It’s a theme revisited in a ComputerWorld article, which cited a survey showing that just 17% of organizations have what they consider a mature risk management program—i.e., one that goes beyond ticking off items on an audit list. The maturation to risk-based security, the article emphasizes, is “about a not so insignificant shift in objectives—from compliance to making systems more resilient to attack.”

The principle holds true not just when evaluating and shoring up in-house infrastructure. It also applies to how enterprises evaluate partners. As security organizations seek to find a sane way to measure the IT security stance of partners and vendors, the most common first step is to do it by following a requirements checklist or questionnaire, or by asking for an auditor’s attestation of compliance with some kind of standard. Assessment guidance from standards like the Statement on Standards for Attestation Engagements (SSAE) No. 16, ISO 27001, and FedRAMP all come to mind here.

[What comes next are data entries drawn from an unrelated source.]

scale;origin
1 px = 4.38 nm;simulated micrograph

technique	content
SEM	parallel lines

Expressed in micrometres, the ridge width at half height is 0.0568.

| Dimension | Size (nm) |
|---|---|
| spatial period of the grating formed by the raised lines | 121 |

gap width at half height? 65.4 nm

Serving as a compendium of best practices, measuring against these standards can give good indicators of where to focus resources and are a good place to start your evaluation. The challenge is that while necessary, using these methods alone for assessing security risks is not sufficient. A company may be compliant with all the appropriate regulations and have excellent security policies but may be completely ineffective in the day-to-day implementation of these policies—rarely does a questionnaire ask how many compromised servers a provider is currently running on its network. Also, no matter how complete a checklist or audit is, its results are only a point in time reflection and can’t measure the dynamic nature of the risks it is meant to assess for the duration of the business partnership. Even if a penetration test or vulnerability scan is included as part of a vendor assessment, it cannot reveal issues that may appear the following week.

Complimenting an audit with a continuous evaluation of security effectiveness allows organizations to augment their view into the security risks of the extended enterprise. In addition to gaining visibility into the weaknesses of a network, a data-driven, evidence-based assessment can allow organizations to proactively mitigate new risks as they emerge and identify issues that a regulatory audit was not designed to catch.

By taking these steps, organizations can move towards a mature, risk-based security model and away from the more simple checkbox mentality.